What Makes ‘Gilmore Girls’ Different From Any Other TV Show
Gilmore Girls was not an immediate hit for The WB when it began airing in 2000. However, the show about a mother-daughter/best-friend relationship remains beloved by fans to this day. Here’s what makes Gilmore Girls so special.
Why ‘Gilmore Girls’ still works in 2020
In an interview on Gilmore Guys, Jane Espenson, a writer who, aside from Gilmore Girls, has written for series like Buffy, Game of Thrones, and Once Upon a Time, told the podcast hosts what separated Gilmore Girls from any other experience she’s had working on a TV series.
Most writers’ rooms — especially for sitcoms or dramedies like Gilmore — would work to connect their main/”A” plot with the side/”B” story in each episode. This often provides for a nice, tied-up ending that includes everyone important on the show. Espenson said Gilmore Girls was different.
“It was a show that didn’t have a lot of theme, coordinating the ‘A’ and ‘B’ stars,” she explained on the podcast. “Generally, Lorelai would have something going on in her life, Rory would have something happening in her life. One didn’t stand metaphorically for the other.”
Why didn’t Gilmore do theme? Because that’s not what life is like — and that’s what Amy Sherman-Palladino and Daniel Palladino were striving to imitate.
“That show valued one thing above all other things, and that thing was realism,” Espenson explained. “So, more than any other show I’ve worked on, the rule was, ‘Does it feel like life? What would happen next?’”
As The New York Times reported, Gilmore Girls “was stubbornly insistent on the richness of the mundane.” Sherman-Palladino’s previous experience writing on Roseanne “offered a helpful motto,” the publication explained. That motto, which the writer took to heart on Gilmore Girls, was: “Make the small big, make the big small.”
Why ‘Gilmore Girls’ is so comforting
Rather than trying to come up with the most dramatic possible event, Gilmore Girls writers considered what would actually occur in real life.

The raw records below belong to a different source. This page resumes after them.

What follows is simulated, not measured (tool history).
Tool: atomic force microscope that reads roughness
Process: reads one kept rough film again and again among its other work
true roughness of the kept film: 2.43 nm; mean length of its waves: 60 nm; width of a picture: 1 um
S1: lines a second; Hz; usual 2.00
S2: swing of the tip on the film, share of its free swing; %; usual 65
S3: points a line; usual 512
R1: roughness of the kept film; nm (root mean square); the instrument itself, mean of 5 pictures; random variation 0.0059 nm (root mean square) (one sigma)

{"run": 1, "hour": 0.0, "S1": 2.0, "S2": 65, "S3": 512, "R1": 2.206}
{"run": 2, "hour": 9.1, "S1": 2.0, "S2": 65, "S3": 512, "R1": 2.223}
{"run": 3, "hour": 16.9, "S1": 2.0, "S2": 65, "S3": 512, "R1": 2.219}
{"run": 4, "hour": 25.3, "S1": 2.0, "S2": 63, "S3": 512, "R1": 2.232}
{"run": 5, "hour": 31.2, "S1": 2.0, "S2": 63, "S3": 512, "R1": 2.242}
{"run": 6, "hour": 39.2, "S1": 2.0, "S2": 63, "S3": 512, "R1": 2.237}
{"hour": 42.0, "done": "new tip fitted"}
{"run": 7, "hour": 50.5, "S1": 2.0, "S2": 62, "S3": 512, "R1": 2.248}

“What I gradually realized was this was serving the purpose of verisimilitude,” Espenson continued. This allows for more surprise in the storytelling, because, like in life, nothing is foreshadowed or built up to. The Gilmore alum said on the podcast:
You are surprised when things happen because the story didn’t set it up, you’re surprised when the exciting moment happened between the seasons or off-screen or is being talked about on the phone, because that’s how life works. Stories don’t start and end with everything wrapped up.
Espenson believes the show’s commitment to realism is part of what makes Gilmore Girls so satisfying to watch.
“The show was very comforting,” she told the Gilmore Guys hosts. You were with people that you liked, talking about stuff. It breaks every rule, but there was something about it that made for a show that was a pleasure to watch and that felt like life.”
Of all the series Espenson has written on, Gilmore Girls resonates more than anything else.
“People identify with the Gilmore Girls way more than any other show I’ve worked on,” the writer explained. “… They feel like their lives feel like the lives they’re seeing on the screen.”
The TV show’s cast and episode scripts were also unique
What else made The WB series stand out? The casting of Gilmore Girls. Unlike other shows on the same network, who would cast actors for their star power, Sherman-Palladino wanted to find the exact right person for her characters. As The New York Times reported:
After the show was acquired by the WB network, Sherman-Palladino insisted on holding out until they found the ideal performers for each role, regardless of their prior experience or fame.
Also, compared to other network dramas, Gilmore Girls scripts “were 20 pages longer than the average hourlong series,” The Times noted.
“To make matters tougher, Sherman-Palladino insisted that performers deliver the lines exactly as written,” the publication continued. Not an “and” or a “but” could be off.
However, the writers’ commitment to realism, and the actors’ talent for memorization and ultra-fasting speaking, paid off in the long-run. After 20 years on TV, Gilmore Girls remains a re-watchable — and re-bingeable — favorite.